A German company is in high-level talks to acquire the New York Stock Exchange, Wall Street's most recognizable institution. According to reports published in both the German and American financial press, Deutsche Borse, a Frankfurt-based stock exchange is seeking to take a 60 percent ownership interest in the NYSE. The merger would create the world's largest financial exchange.
News of the deal sent both NYSE and Deutsche Borse stock soaring Thursday.
If US and European regulators sign off on the plan, the new parent company would have dual headquarters in Germany and America. The merger is not expected to result in major layoffs in New York. However, the ranks of face-to-face stock traders have already thinned considerably on Wall Street in recent years.
"Stock trading is a commodity business. There's just no money in it anymore," said Greg David, director of Business & Economics Reporting at the CUNY Graduate School of Journalism.
"The fifth largest stock trading firm in the world is located in an office park off the New Jersey Turnpike, so it's a business that has to change."

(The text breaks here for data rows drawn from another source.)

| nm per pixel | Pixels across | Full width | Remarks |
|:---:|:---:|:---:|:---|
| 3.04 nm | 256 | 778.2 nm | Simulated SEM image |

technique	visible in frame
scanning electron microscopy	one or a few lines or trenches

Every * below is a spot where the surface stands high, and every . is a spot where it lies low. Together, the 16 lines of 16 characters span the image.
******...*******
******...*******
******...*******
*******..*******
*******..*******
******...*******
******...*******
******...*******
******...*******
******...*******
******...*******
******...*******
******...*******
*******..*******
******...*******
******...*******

The merger rumblings were greeted positively by investors, largely because the deal with Deutsche Borse would give the NYSE an instant presence in the lucrative derivatives markets. Traditionalists in the stock business have expressed hesitation about that transition.
"The reason for the stock exchange was to raise capital for business," said William Higgins, a retired trader who owns 70,000 shares of NYSE stock.
"These derivatives raise no capital. They're a new method of gambling."